I confess: I’m stubbornly analog.
I don’t use online calendars or digitally sync anything. I favor a fountain pen and lined datebook. Heck, I use a 1940’s typewriter and rough cotton-stock stationary for important correspondence. I like the feel of the paper and the percussive glee of hammering out my thoughts one letter at a time.
You could chalk this up to eccentricity. I’ve been accused of excessive weirdness. But I don’t wear nice suits or drink cocktails or smoke an occasional pipe in order to appear strange or fancy or old-fashioned or to fascinate or annoy other people.
I live as I do because of the inherent pleasure I get from such things. So which watch do I choose this year?
I’ve moved to a new city, a less formal one. Fewer black-tie occasions limit the temptation to spend on the ultra-luxurious. I’ll also be traveling more this year, so I want a sturdy watch, but I’m not greatly sporty, so I’ve narrowed it down to four choices: Triumph, Regalia, Chieftain, or Aigai.
NATTY’S STURDY BUT NOT TOO SPORTY SET
My Personal Values
A watch should be built—and bought—to last. In the same way the fountain pen or typewriter or overcoat or shoe brush should stand up to physical wear, the objects I choose need to stand up to the trends, too.
A balance of timeliness and timelessness matters to me, but I won’t pretend my tastes are more constant than the next man’s. My wardrobe changes with the seasons and, sometimes, the windows of designer boutiques, but I’m careful to follow my own instincts first.
This isn’t to say you should avoid the trendy or unorthodox. Heaven forbid I counsel conservatism in style, but when selecting something as high-value and useful as a watch, one should consider its longevity.

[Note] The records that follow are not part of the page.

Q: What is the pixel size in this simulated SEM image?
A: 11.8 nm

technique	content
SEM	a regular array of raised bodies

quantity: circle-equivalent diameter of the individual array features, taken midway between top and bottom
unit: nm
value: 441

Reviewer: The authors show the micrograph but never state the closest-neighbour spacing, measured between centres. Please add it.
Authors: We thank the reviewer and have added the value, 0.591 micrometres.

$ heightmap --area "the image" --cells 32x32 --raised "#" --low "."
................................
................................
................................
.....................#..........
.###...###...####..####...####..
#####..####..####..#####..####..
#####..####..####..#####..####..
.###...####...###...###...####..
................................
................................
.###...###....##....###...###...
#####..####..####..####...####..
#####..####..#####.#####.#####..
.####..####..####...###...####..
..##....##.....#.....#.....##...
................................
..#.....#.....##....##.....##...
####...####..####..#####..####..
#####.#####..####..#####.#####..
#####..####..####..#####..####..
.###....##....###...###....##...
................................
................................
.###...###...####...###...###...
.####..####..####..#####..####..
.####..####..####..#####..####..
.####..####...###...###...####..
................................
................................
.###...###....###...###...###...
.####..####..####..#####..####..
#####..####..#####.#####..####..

I envision myself in safari-inspired jackets for Summer and double-breasted suits for Autumn and Winter. I also like all my wardrobe selections to be elegant and versatile, yet show the craft that went into making them.
For now—and I admit I may select more than one watch for my personal collection this year—I’m going to choose Triumph. Its reliable quartz movement, embossed calfskin strap, and heavy case styling are certain to get me through the seasons.
It’s the sort of watch I’ll be pleased to see on my wrist all year, as I bang away at my typewriter, trying not to upset the martini next to my pipe.